FIR, IP, DSP, power, FPGA, RTL

1. Introduction

The foremost consequence of transistor miniaturization is high power consumption. This has led to the additional requirement of cooling devices and has also reduced battery life. Currently, power is the critical constraint for electronic design engineers with compressed design schedules. Nowadays, reconfigurable circuits such as FPGAs have preferred technology as they can achieve high performance with low cost and lesser time consumption [1]. These devices can implement complex circuits such as DSP blocks and embedded memories [2]. Today, these devices are attractive alternatives to their Application-Specific Integrated Circuits (ASICs) counterparts. But, due to their increased complexity, power consumption has aroused as the constraining factor that has bounded FPGA designs to cross the threshold of low power applications.

Several power estimation techniques already exist in the literature, but, accurate power estimation is possible only with the knowledge of capacitances. The available commercial tool measures the power accurately, but, with a longer time penalty. Power assessment at a higher abstraction level is not much accurate because of the absence of low-level statistics. So, to overcome the above-mentioned problem, system designing at Register Transfer Level (RTL) can be an attractive choice because of less simulation run time and technology independency. Though, numerous models are present in the literature that could determine the power of an individual block at the RTL level but the research on methodologies that could approximate the power of a complete system accurately using IP modeling approach, needs exploration.

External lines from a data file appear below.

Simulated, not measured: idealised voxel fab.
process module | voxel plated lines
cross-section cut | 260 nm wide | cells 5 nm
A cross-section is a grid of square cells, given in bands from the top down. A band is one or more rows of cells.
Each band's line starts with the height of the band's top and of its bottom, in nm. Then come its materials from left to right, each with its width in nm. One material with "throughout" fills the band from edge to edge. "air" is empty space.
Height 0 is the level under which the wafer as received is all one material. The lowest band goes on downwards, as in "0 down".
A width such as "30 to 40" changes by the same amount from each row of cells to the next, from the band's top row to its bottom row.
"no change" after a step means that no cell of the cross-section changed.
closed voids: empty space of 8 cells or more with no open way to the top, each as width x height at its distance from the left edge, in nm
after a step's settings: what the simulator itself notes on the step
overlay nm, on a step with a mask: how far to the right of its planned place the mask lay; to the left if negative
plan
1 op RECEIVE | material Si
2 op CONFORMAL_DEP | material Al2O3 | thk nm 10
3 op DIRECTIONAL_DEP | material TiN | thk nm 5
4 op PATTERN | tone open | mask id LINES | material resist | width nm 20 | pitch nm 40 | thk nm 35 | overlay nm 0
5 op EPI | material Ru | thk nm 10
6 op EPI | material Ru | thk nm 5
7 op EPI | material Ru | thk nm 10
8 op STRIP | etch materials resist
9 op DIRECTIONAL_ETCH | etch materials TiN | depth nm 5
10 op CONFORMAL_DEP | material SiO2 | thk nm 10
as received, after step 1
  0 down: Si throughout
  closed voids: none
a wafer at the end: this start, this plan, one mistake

Therefore, in this paper, DSP blocks have been designed and analyzed for power using IP cores. DSP blocks have been categorized as cascaded blocks and non- cascaded blocks. In cascaded blocks, input is applied at one IP core whose output acts as the input to the intermediate IP cores, and the final output is taken at another end. In non-cascaded blocks, external input may be applied to the intermediate blocks, and output is taken at each stage. The most important advantage of system designing using different IP cores is that dedicated IP cores can be used to design many systems. This approach will undoubtedly increase the design efficiency [3]. Also, power assessment at the primary design phase will help designers to design power-efficient systems with a lesser design calendar.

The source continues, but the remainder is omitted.